Profile Information:
Name: Abishek Das
Nickname: Abishekcs
Github: Abishekcs
Email: abishekdascs@gmail.com
Location: India
Time Zone: India (UTC+5.30)
Meeting with mentors:
- Reachable anytime through slack, email, Zulip.
- UTC 11:30 AM to 8:30 PM (IST 5:00 PM – 2:00 AM)
Typical Working hours:
- UTC 7:30 AM to 3:30 PM (IST 1:00 PM – 9:00 PM)
Synopsis:
[Programs & Events Dashboard] Improve performance of slow routes
The Wikimedia Programs & Events Dashboard is a web application designed for the global Wikimedia community. It handles a high volume of web traffic, which can lead to a poor user experience. Users often experience slow latency, meaning there is a noticeable delay between their actions and the browser rendering a usable response. In some cases, this performance lag can even contribute to site downtime.
The project aims to fix the worst performance issues and Improve the user exprience - to make the site "feel" faster and reduce site down by:
- Improving backend efficiency: There are currently many indexes on the database tables that are not used efficiently, which leads to suboptimal performance.This includes issues like index cardinality problems, leadig to not using an index even if it will be useful for a search,like not using the entire composite index for searching, ordering or filtering.To identify these the slow query log feature on the Outreach Dashboard would be helpful, as it provides key information about the how the application queries data and investigate those slow SQL querys, which is essential for improving indexing.
Also, many of the Dashboard's most serious problems revolve around N+1s queries, which appears across the application and in background jobs.
Coming to caching based on the issues I've already worked on, I believe caching should be a last resort. If I can fix the SQL or optimize the view, I'll do that first. It's always better in the long run to fix the underlying problem rather than relying on caching.The reason is that well-optimized SQL queries can be often be just as fast as cache operations.Also,if we can get speed without adding something to the existing infrastrucure, we should do that instead.That said, if caching becomes necessary - especially for server-rendered views there's a good chance that "Russian Doll Caching" using fragment caching will be sufficient.Since, the Dashboard already uses Redis, with fragment caching redis will automatically evict old entries, so there will be little to no manual cache sweeping required.

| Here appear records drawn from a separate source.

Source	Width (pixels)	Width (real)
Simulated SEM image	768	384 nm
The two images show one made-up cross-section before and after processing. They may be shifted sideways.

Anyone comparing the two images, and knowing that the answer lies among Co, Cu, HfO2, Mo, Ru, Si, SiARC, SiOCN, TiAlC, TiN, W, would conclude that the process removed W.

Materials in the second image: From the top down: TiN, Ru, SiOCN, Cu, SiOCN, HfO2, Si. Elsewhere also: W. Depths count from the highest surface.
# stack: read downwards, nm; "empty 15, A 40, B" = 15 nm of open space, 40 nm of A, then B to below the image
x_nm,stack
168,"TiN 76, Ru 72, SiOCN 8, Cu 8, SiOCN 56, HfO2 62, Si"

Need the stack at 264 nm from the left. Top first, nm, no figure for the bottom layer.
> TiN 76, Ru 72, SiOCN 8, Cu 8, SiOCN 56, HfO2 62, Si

- Improving Ruby Code in the Backend: After optimizing the database and cache, the next layer to improve is the Ruby code running within Rails application — where excessive object allocations or inefficient logic can cause performance issues.Ruby's object allocations and memory usage can have a significant impact on performance, especially under heavy load.Factors like the time spent in Ruby and the number of objects created (i.e time spent on memory allocation) can become a serious bottleneck.
My usual approach will be to profile the code locate slow sections, identify the root causes of the slowness, and rewrite the code to eliminate bottlenecks - then repeat the process until performance is improved.Since everything in Ruby is an object, programs often consume extra memory just to represent data.This high memory consumption is a major factor that can slow Ruby down.To optimize effectively, I will need to reduce the memory footprint. Doing so will reduce the time spent in garbage collection. The less memory the Dashboard's backend code uses, the less work Ruby's garbage collector has to do. Once I confirm that memory is being used optimally, I'll also analyze the algorithmic complexity fo the code as final step, ensuring that both memory and compute efficiency are aligned.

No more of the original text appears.